The outlines of the coming immigration debate have been set but now lawmakers must hunker down and write legislation. And that process could be a long one.
There may not be any legislative movement on any of the ideas presented this week until March, the deadline that the eight senators who signed onto the immigration reform principles Monday have set for themselves to deliver a bill. Obama pledged in his speech Tuesday that he wouldn’t send legislative language to the Hill unless Congress fails to move in a timely fashion.
And while Patrick Leahy has already scheduled a hearing on immigration reform for Feb. 13, the day after Obama’s planned State of the Union address, the Senate Judiciary Committee chairman is insisting that any legislation proceed through normal order, and that means through his panel.
“Chairman Leahy has agreed that we're going to mark up an immigration bill,” said Sen. Chuck Schumer, D-N.Y., one of the members of the bipartisan Senate gang.
Other work on immigration is happening on the sidelines too – in part as insurance against the potential failure of comprehensive reform.
Another influential, bipartisan group of lawmakers – 10 this time – introduced legislation today on a more narrow issue -- increasing visas for highly skilled workers. That crew is using the bill as a marker, defining the kinds of high-skilled immigration reforms they want to see in a comprehensive package and creating a placeholder bill should the larger reform talks fall apart.
It was no accident that the 10 co-sponsors of the visa reform bill included GOP Sen. Marco Rubio, a member of the Gang of Eight, as well as five members of the Senate Judiciary Committee.
Rubio put it this way on the Senate floor today: "This bill is not in competition with any other effort. It complements it. In fact, it’s an indispensable part of it."
Allowing more highly educated immigrants to stay in the country has always had broad, bipartisan support and gives both Democrats and Republicans a reason to support a comprehensive bill that includes other provisions each side finds tougher to swallow. As one Democratic tech industry vet put it, “You need the sweetener of some of this tech stuff to get the votes to pass this other comprehensive stuff.”
But should the comprehensive reform fail – yet again – the tech community, which benefits most from the proposal, will be ready with a bill that could give everyone a quick, painless political win.

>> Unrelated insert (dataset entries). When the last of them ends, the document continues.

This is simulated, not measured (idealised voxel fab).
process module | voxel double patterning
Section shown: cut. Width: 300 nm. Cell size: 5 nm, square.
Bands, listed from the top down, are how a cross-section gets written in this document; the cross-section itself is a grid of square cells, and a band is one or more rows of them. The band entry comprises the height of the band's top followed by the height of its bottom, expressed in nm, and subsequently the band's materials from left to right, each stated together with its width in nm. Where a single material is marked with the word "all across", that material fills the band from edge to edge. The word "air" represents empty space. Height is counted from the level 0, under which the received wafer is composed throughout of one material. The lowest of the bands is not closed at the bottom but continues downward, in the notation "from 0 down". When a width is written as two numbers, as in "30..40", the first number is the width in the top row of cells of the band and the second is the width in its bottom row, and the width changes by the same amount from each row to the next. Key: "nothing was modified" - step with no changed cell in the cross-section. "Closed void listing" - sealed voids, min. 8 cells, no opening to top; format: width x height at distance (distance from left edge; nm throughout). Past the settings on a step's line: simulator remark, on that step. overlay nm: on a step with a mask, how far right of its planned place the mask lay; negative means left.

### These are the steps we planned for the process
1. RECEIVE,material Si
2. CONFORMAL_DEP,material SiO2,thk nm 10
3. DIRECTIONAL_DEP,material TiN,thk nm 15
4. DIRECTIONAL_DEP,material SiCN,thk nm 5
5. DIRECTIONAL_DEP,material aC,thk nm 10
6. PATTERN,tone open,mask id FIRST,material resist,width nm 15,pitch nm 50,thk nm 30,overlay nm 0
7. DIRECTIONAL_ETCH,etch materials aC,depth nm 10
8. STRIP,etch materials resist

A group in the House is also working behind closed doors on legislation, but they won’t unveil plans while the chamber is out this week. They are not even sure yet whether they’ll offer legislative language or just principles, according to a congressional staffer who is not authorized to speak on the record about the negotiations.
The House plan, though, is expected to contain the same core elements as proposals offered by the Senate group and the president, including an employment verification system, border security, a path to legalization, and reform to the legal immigration system. Plus, it will be an attempt at comprehensive reform – setting up a sure fight within the GOP between lawmakers backing an overhaul and those preferring a piecemeal approach.